The trigger was an editorial in La Tribune by John-David Chamboredon, Executive President of ISAI, an internet startup fund. After the Finance Law 2013 was proposed during the presidential elections, he wrote, “la France du business stopped breathing.” Investments and hiring were put on hold.
The cause: the capital-gains tax provisions. An entrepreneur, for example, who risked his savings, spent 10 years growing his business, created perhaps hundreds of jobs, survived all the challenges, and then wanted to cash out, would have to pay two layers of taxes on the capital gains, totaling, according to his calculations, 60.5%. And so would investors.
It would kill entrepreneurship. Funding for startups would dry up. And growth in the private sector would wither. “If the fiscal maelstrom is confirmed, the sequence of events is quite clear,” he wrote. “Instead of hiring people and developing the business, owners threatened by this confiscation would spend the rest of 2012 imagining ways to escape it.”

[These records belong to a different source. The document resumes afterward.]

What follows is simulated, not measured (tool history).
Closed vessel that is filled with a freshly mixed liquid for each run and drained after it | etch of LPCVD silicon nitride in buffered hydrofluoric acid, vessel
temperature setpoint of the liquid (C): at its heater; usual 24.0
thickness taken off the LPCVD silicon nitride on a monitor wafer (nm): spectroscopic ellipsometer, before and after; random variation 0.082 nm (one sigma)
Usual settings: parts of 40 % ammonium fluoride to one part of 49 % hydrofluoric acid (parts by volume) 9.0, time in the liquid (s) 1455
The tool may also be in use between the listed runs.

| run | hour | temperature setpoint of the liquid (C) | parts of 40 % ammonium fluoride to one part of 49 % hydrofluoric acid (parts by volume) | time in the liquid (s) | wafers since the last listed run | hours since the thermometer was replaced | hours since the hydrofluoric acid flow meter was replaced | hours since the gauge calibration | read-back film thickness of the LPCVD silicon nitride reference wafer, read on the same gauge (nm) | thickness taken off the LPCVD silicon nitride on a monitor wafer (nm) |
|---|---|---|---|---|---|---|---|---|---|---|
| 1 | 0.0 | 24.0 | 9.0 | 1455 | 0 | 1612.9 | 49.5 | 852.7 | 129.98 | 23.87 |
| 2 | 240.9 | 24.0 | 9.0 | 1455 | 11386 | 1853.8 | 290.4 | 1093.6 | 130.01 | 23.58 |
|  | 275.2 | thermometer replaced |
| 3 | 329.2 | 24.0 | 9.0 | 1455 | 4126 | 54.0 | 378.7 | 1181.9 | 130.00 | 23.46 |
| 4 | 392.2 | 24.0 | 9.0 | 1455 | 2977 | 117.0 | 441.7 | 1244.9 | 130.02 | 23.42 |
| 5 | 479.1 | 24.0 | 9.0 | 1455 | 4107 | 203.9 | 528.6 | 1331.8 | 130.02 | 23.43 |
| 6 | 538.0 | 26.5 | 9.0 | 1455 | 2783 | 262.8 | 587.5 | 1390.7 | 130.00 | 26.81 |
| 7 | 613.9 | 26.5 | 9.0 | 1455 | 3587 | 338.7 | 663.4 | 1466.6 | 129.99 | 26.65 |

There are legal ways, he said, for example by creating a holding company in Luxembourg that would retain the shares of the startup, or by relocating top management to London (which is rolling out the red carpet). Startups funded by large funds could do this. Small operations would be stuck in France. For them, it’s going to be tough. And it would put a damper on job creation in France, he said.
Articles in La Tribune are normally tweeted a few times and liked on Facebook a few more times. But this one was tweeted 1,576 times and liked 5,601 times. Over the weekend, it gave rise to the movement of the Pigeons—which in French also means “sucker.” The revolt of the bosses was born.
“We are the result of the anti-economic policy of the government that has decided to take the thousands of entrepreneurs in this country for suckers (pigeons) and annihilate entrepreneurship,” their manifesto explains. And a demonstration of the bosses in front of the National Assembly was organized on Facebook for October 7.
Anger against the “fiscal overkill” continues to grow. Entrepreneurs and those who invest in them see this law “as an act of vengeance by those who run the government or who live off it!” said Philippe Villin, an investment banker close to the entrepreneurs. “The France that is taking risks and is investing their own money in the jobs of tomorrow, and might lose everything, has the feeling of being rejected by the France that is more protected,” added Agnes Verdier-Molini, Director of iFRAP, a public policy think tank.
Money is already drying up. “We had three deals going. Since Friday, everything is suspended, because with taxes this confiscatory, it doesn’t work anymore for the business leaders,” said Bertrand Rambaud, President of Siparex, an investment fund.
“La France du business stopped breathing,” as Chamboredon wrote, has already occurred. The Services Activity Index dropped to an 11-month low. Orders plunged, and companies responded by cutting their work force at the fastest rate since December 2009. The Draghi-Bernanke effect kicked them in the teeth with higher input costs that they couldn’t pass on. And the Composite Index, which combines the service and manufacturing indices, plunged to 43.2, the lowest since March 2009—the depth of the financial crisis.
It couldn’t have come at a worse time for President François Hollande. Since his election in May, according to the latest poll, voter confidence in his ability to handle the crisis dropped from 55% to 41%. And those who were “not confident” shot up to 56%. He has become unpopular in less than six month—which in France has never happened before.
He can’t afford an open revolt by small business owners—or the label “anti-startup,” when unemployment is at a 13-year high, and when every job counts. So the government decided to do some fence-mending. It has offered to listen to the “Pigeons” and apparently is studying “solutions” to the capital-gains tax debacle to “return to the situation as it was before.” And unnamed members of the government might perhaps negotiate with the Pigeons—who in return cancelled the demonstration.